Monday 28 December 2009

Four Quarters


I have begun a collaborative venture, Four Quarters, with three friends. Our aim is to document the seasons throughout the solar year, by spending four days in a wood in our village, spread across the two solstices and equinoxes.

Last Monday's winter solstice was our first day together. We met before dawn and parted around midnight, and spent much time either putting on layers of clothing to go out and greet the cold, or removing some of those layers, now soggy with snow, sleet or rain, in order to warm up and re-fuel again. I'm not sure how many miles we walked, but I was very glad of the numbing effects of the mulled wine we drank before leaving for the last hike home.

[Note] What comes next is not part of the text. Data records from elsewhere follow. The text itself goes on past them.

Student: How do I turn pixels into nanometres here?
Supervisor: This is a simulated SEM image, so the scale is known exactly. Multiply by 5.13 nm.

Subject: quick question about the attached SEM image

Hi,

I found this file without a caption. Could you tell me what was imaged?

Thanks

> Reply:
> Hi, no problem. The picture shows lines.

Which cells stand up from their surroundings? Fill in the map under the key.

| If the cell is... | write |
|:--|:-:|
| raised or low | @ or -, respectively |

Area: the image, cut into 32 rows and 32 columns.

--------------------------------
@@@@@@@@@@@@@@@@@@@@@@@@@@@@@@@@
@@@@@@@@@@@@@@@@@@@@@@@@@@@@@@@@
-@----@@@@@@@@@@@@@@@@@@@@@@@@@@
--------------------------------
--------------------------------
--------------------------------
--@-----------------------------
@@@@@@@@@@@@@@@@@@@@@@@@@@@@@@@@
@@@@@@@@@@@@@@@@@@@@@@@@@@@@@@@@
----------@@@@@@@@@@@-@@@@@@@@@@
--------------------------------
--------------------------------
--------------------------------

Our next meeting will be on 20th March, for the spring equinox. In the meantime, I have many wintry notes and much work to do.

Sunday 27 December 2009

A Thought for Gawain

From Simon Armitage's 2007 translation.


Now night passes and New Year draws near,
drawing off darkness as our deity decrees.
But wild-looking weather was about in the world:
clouds decanted their cold rain earthwards;
the nithering north needled man's very nature;
creatures were scattered by the stinging sleet.
Then a whip-cracking wind comes whistling between hills
driving snow into deepening drifts in the dales.
Alert and listening, Gawain lies in his bed;
his lids are lowered but he sleeps very little
as each crow of the cock brings his destiny closer.
Before day had dawned he was up and dressed
for the room was livened by the light of a lamp.
To suit him in his metal and to saddle his mount
he called for a servant, who came quickly,
bounded from his bedsheets, bringing his garments.
He swathes Sir Gawain in glorious style,
first fastening clothes to fend off the frost,
then his armour, looked after all the while by the household:
the buffed and burnished stomach and breastplates,
and the rings of chain-mail, raked free of rust,
all gleaming good as new, for which he is grateful
indeed.
With every polished piece
no man shone more,
from here to ancient Greece.
He sent then for his steed.

Sunday 20 December 2009

Cixous Says

Outside, the snow lies thick enough to keep me at home. I am reading Helene Cixous, again. I keep returning to her Three Steps on the Ladder of Writing. Every time I think I've escaped the book, something happens to take me back to it. A friend told me recently that it was the kind of book that could kill you. I can see what she meant. I also think it's the kind of book that could save your life.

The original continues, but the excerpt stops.